I thought I heard something about a potential well somewhere, but I cannot reference any source. Perhaps I misinterpreted the mention of a magnetic well in the Aviation Week article.

They do mention high Beta and that implies high density, especially if D-T fuel is envisioned. The target temperature is less than any other fusion fuel, and thus the density contribution to pressure is relatively greater. If a Wiffleball effect is envisioned, along with small size; then high density is required for useful fusion output. All of this leads me to think that densities will be similar to Polywell. D-T fuel is easier so smaller density/ weaker B fields may be used, but I suspect not much change. Perhaps it would work at densities of 10^21 instead of 10^22/ meter cubed, and still get enough fusion energy from D-T, In any case, the machine is advertized as 10 times smaller than tokamaks (I assume in linear dimensions). Ion ExB losses would therefor be at least 100 times greater per unit of surface area, assuming similar temperatures and 10X greater density. This would seem to be pushing magnetic ion containment. I suppose that comparisons must include ExB diffusion issues and edge instabilities. If the edge instabilities contibute more to required tokamak sizes, there may be some manuvering room. If there is an electrostatic potential well that confines ions away from the magnetic 'walls' this concern is greatly lessened..

If there is an electrostatic potential well, it would confine fuel ions, but not fusion ions unless the cusp confinement, even under Wiffleball conditions is much better. Alternately , an additional layer of magnets might constrain looping plasma- fuel ions, fusion ions, and electrons such that the B field lines they follow are not so large that they intercept the vacuum vessel wall. Such would have to be the case, I think, for a cusp magnetic system to contain the high energy fusion ions long enough for them to thermalize with the fuel ions and reach ignition conditions . Ignition is claimed for the machine. If the fusion ions thermalize with the fuel ions, the plasma has to be fully thermalized. There would be no monoenergetic benifits.

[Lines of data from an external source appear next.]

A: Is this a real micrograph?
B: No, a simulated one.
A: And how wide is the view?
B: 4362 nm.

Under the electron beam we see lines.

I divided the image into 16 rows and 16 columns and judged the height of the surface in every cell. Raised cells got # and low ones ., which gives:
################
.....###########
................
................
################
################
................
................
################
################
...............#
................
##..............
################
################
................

There may be a central dense core with essentially Wiffleball confinement , the rest of the 'recirculating plasma' (fusion ion, fuel ion and electron populations) is at significantly lower densities so that ExB diffusion, and edge instabilities are less painful as only a tiny portion of the plasma is exterior to the central core at any given time (ratio of the Wiffleball confinement). If the densities inside the core and in the looping flows are similar, I don't see how the machine could be smaller than tokamaks, without also having proportionately greater ExB losses. Edge instability management would be another issue. They mention good edge stability in the core (?), but I do not think this could apply outside the core. With magnetic fields on both sides, and the plasma itself being magnetized in this region (?) edge instabilities are unavoidable.

Ignition implies relatively long confinement times - some primary magnetic confinement time plus very efficient recirculation of cusp losses. I don't know if fuel ion annealing, and eventual fusion ion annealing is anticipated, but I suppose such might be invoked, though I don't see how it would work out. In the Polywell Bussard claimed that ion thermalization lifetimes was longer than the time to fusion. If ignition is part of the Lockheed machine, such cannot be claimed. The fuel ions have to hang around long enough to thermalize with the fusion ions, which take longer because of the initial high energy of the fusion ions (thermalization occurs at a rate of ~ 1/ KE^2). In an ignition machine, the total population of ions is contained. This implies a need for some means to extract the fusion ash, otherwise the system becomes poisoned (fusion ions once thermalized with the fuel ions do not contribute further to heating, but they do continue to contribute to cooling of the plasma). They also dilute the portion of the plasma that can be fuel ions. Tokamaks use unproven diverter technology to remove the heavier fusion products- I think somewhat like a mass spectrometer. How would this machine handle this question? Only pulsed operation may be possible.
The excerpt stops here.